As Upper School students filed into the Johnson Theater for Multicultural Day, they were handed a single sheet of paper, a copy of a historical document.
The guest speaker, award-winning historian Professor Charles B. Dew of Williams College, opened his speech by explaining the horrifying document they held in their hands: an 1860 listing from an auctioneer in Richmond, setting prices for a slave auction. “It's a price list for human beings," Prof. Dew told the students and faculty, who sat in stunned silence. He had encountered the document in the late 1990s, and he had no trouble recalling how he felt at that moment.
“I had the feeling of being slugged in the gut," he said. “You put this in terms of man's inhumanity to man." The document also aroused a sudden and profound sense of personal disturbance. Dr. Dew realized that he himself had been “complicit" in the system of racial segregation that shaped his childhood in the Jim Crow South.
Dr. Dew's stark realization prompted him to write a memoir, The Making of a Racist: A Southerner Reflects on Family, History, and the Slave Trade. Published in 2016 by the University of Virginia Press, the book is a hybrid: It explores his own experience growing up in the mid-century American South and his indoctrination in white supremacy through childhood songs, books, and experiences. The second half of the book explores how he grew up to repudiate racism--to remake himself as an individual committed to social justice--and it also delves into the historical document that began his self-interrogation.
After the speech, students met in advisory groups to discuss issues raised by the speech. Several videos spurred further discussion about racism in contemporary society. The discussion and activities for Multicultural Day were organized by the Upper School's UNITID Club. Sydney Beverly '20, the club president, introduced Dr. Dew.

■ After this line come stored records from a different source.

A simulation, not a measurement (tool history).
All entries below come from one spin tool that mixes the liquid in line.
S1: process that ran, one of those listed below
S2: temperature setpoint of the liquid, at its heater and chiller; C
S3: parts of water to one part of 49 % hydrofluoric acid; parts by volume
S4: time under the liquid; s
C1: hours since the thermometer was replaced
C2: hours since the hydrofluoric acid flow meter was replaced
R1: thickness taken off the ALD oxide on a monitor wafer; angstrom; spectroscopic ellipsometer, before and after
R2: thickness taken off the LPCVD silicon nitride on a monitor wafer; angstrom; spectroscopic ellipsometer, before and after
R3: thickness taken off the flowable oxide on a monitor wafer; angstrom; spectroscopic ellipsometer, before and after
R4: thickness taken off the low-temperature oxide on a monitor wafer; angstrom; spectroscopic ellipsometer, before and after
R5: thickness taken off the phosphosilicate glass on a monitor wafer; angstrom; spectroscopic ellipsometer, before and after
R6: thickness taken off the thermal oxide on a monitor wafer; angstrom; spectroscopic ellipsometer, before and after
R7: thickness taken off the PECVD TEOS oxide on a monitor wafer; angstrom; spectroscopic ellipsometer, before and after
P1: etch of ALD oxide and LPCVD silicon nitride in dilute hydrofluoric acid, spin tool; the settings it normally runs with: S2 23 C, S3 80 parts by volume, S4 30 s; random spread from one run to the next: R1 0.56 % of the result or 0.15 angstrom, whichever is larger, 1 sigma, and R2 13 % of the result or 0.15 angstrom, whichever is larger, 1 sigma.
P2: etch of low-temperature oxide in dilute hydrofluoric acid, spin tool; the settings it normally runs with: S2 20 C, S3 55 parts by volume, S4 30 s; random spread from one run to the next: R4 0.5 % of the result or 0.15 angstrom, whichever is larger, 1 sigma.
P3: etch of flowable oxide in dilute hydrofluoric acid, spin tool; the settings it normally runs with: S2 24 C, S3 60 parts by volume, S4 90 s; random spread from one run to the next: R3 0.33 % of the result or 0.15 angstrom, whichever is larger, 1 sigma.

Dr. Dew's speech drew his audience into a childhood suffused with racism, a realization that has tainted many memories that might seem idyllic. His “first conscious memory" was of sitting in his mother's lap as she read aloud to him from a children's book. The book was written in a dialect, designed to mock African American speech patterns and demean their intelligence. A few years later, he was present as his father “exploded in a fury" at a black shoeshine man, who had come to the front, rather than the back, door.
“It was a process of osmosis," he said. “I absorbed it. So much of it was non-verbal instruction."
Dr. Dew outlined two major events that shaped his awakening and his sustained effort to reverse the immoral education that he had received. He attended Williams College in Williamstown, Massachusetts, where both classmates and professors began to reshape his attitudes. As a result, he opened up an ongoing dialogue with Illinois Browning Culver, the African American woman who had given decades of her life to serving his family.
Their conversations began tentatively but grew more candid over time, and he learned painful truths about “the gratuitous humiliations visited on her, just because of the way she looked." She asked an anguished question that still haunts him: “Charles, why do the grown-ups put so much hate in the children?"
Students were clearly profoundly moved by Dr. Dew's self-examination and candor. During an open question and answer session, several asked for further exploration of the topic, including his own sense of responsibility in sharing his more enlightened perspective with friends who were openly prejudiced. He said that it took awhile, but he did begin to confront those who made racist remarks. “Silence in the face of this sort of evil is not an option," he said.
Kedar Johnson-Smith '20 said that he appreciated the speaker's honesty. “The Illinois quote was the most powerful," Johnson-Smith said. “Imagine you are Illinois, and all you have given the family. The children represent innocence. When you see hate in the children, that's when hope is lost."
More information about the speaker: Charles B. Dew is Ephraim Williams Professor of American History at Williams College and the author of the Fletcher Pratt Award–winning Apostles of Disunion: Southern Secession Commissioners and the Causes of the Civil War (Virginia) and Bond of Iron: Master and Slave at Buffalo Forge, selected as a New York Times Notable Book of the Year.
Headmaster Dennis Manning and Professor Charles B. Dew, the guest speaker for Upper School Multicultural Day.
Sydney Beverly '20, right, President of Norfolk Academy's UNITID Club, introduced speaker Charles Dew, center, with Headmaster Dennis Manning, on February 10, 2020. The UNITID Club helps organize Upper School Multicultural Day.